UpFRONT
Netcraft's monthly survey (www.netcraft.com) of hosts providing HTTP service has told the story of Apache's long-running leadership ever since the survey began in mid-1995 when Apache weighed in with a share of just a few percents. Late that year, Apache, NCSA and “other” were all tied at around 30%. This was also when Microsoft's IIS came on the scene. Since then Apache and IIS have gained and held the leading two positions, with Apache taking the majority share by a wide margin. While IIS overtook “other” to assume second place in December 1997, with about 20% of all sites surveyed, Apache was already moving past a 50% share.
The story told since late 1998 has been a pretty stable one. Apache holds a strong 59.67% (down from 60.02%). Microsoft is up from 19.56% to 20.17%. Sun's iPlanet (which includes all the old Netscape servers) is down from 7.15% to 6.92%. But those are just shares of a total that is up for all three. Here are the gains:
Apache: up 590,305—from 12,705,194 to 13,295,499
Microsoft: up 352,960—from 4,140,977 to 4,493,937
iPlanet: up 27,169—from 1,514,106 to 1,541,275
The rising tide lifts even the most competitive boats.
The most interesting news coming out of Netcraft's latest survey concerns uptime. “Hosting locations with at least five popular sites queried several times each week are reported in order of average uptime, and a league table of the fifty sites with the highest uptimes on the Internet is also maintained”, Netcraft reports. The resulting graphs are pretty interesting. We see that Slashdot was rebooting almost daily going into late 1999 when uptime began to move past 60 days. One server has been up since May of this year (we're writing in November). Slashdot right now has a very respectable maximum uptime of almost 190 days and a 90-day moving average of over 120 days. Netcraft reports that Slashdot is running “Apache/1.3.12 (UNIX) mod_perl/1.24 on Linux”. By contrast, Microsoft has a max of 75.22 days and a 90-day moving average of 18.76, running “Microsoft-IIS/5.0 on Windows 2000”. To be fair, however, we can point to Starbucks, which now is past 215 days of uptime since moving to Windows 2000. This is also “the longest uptime of any Windows 2000 site we've seen on the Internet”. The overall record-holder is www.charite.de, which has been up 836.49 days or more than 2.5 years. It's running “Netscape-Commerce/1.1 on IRIX”.

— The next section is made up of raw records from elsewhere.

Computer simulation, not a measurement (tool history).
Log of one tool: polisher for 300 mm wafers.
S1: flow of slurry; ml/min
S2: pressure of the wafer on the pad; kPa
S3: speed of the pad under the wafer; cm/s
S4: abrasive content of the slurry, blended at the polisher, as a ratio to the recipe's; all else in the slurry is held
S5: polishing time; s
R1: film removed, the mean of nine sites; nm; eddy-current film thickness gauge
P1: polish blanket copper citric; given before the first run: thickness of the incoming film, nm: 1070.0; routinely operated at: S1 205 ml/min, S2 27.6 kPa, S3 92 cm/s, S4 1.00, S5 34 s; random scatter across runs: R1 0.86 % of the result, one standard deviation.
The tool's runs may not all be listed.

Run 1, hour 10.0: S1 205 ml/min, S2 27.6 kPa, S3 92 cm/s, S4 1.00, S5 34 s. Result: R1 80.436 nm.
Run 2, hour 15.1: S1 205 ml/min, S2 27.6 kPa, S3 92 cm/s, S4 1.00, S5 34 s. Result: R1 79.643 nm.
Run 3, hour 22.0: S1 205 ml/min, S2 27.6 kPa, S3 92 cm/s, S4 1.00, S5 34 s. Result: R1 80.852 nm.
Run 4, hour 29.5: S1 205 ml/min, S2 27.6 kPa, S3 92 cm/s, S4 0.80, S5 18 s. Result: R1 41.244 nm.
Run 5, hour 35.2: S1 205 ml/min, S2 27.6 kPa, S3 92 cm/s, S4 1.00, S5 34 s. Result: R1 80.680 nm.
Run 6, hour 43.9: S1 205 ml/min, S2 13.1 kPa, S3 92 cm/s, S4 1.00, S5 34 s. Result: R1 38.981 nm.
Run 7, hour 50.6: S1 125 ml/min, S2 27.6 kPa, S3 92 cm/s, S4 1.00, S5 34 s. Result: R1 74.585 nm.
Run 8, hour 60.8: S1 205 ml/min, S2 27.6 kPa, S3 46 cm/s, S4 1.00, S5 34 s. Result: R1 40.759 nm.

By far the largest hosting site is Exodus Communications, which has 548 sites at just one “netblock” in Santa Clara, California. The four longest-running servers are all for Zope and all run Linux. They're averaging an uptime of 384 days, which also happens to be the entire measured period. Three run “Zope/(unreleased version) ZServer/1.1b1”. The other runs “Apache/1.3.4 (UNIX)”. Also on the Exodus list are smellygig.com (Apache on Solaris, 277 days), cluetrain.com (Apache on Solaris, 258 days), mysql.com (Apache on Linux, 183 days), whitehouse.com (yes, the XXX site, Apache on BSD, 162 days) and slashcode.com (Apache on Linux, 190 days).
Another interesting Netcraft observation concerns “how good the vendors are at running their own kit”. Among the list of hosting locations with the longest uptimes, VA Linux is in sixth place. Sun is at ninth. Microsoft is at 25th.
Netcraft's latest survey information is available at http://www.netcraft.com/survey/.
Disturbing Search Requests (DSR, http://www.searchrequests.weblogs.com/) is a “collaborative weblog dedicated to misleading search requests” that mines the veins of irony found in both site referrer logs and search-engine results derived from link-loving bots and engine algorithms that give maximum value to the most highly linked sites. So, DSR continues,
If you write a weblog on a regular basis, chances are you're going to post quotes from other sites, opinions from other people, etc. But since weblogs are highly linked to and from, they get indexed very well by search engines. So, even if you only once wrote about your hamster, and on the same day mentioned you were wearing a three-piece suit, Google just might list you as No. 1 for “hamster suit”. Now just imagine that you check your referrer logs and you find a query from a search engine, looking for “hamster suit”. This is where this site kicks in.
For example, Dave Bug of Geeklife (http://www.geeklife.com/) found that “Where are all the nice girls?” was not only a search request in his log files, but brought up The Value of Psychotic Experience (deoxy.org/w_value.htm) as a result on Google.
At this writing (November 20), there seems to be agreement among threads both within and linked to DSR, that Google and Yahoo (which uses the Google engine) sometimes exclude DSR from its findings. So we just typed “Disturbing Search Results” into Google, punched the “I'm feeling lucky” button and went straight to the site. Guess this isn't one of those times.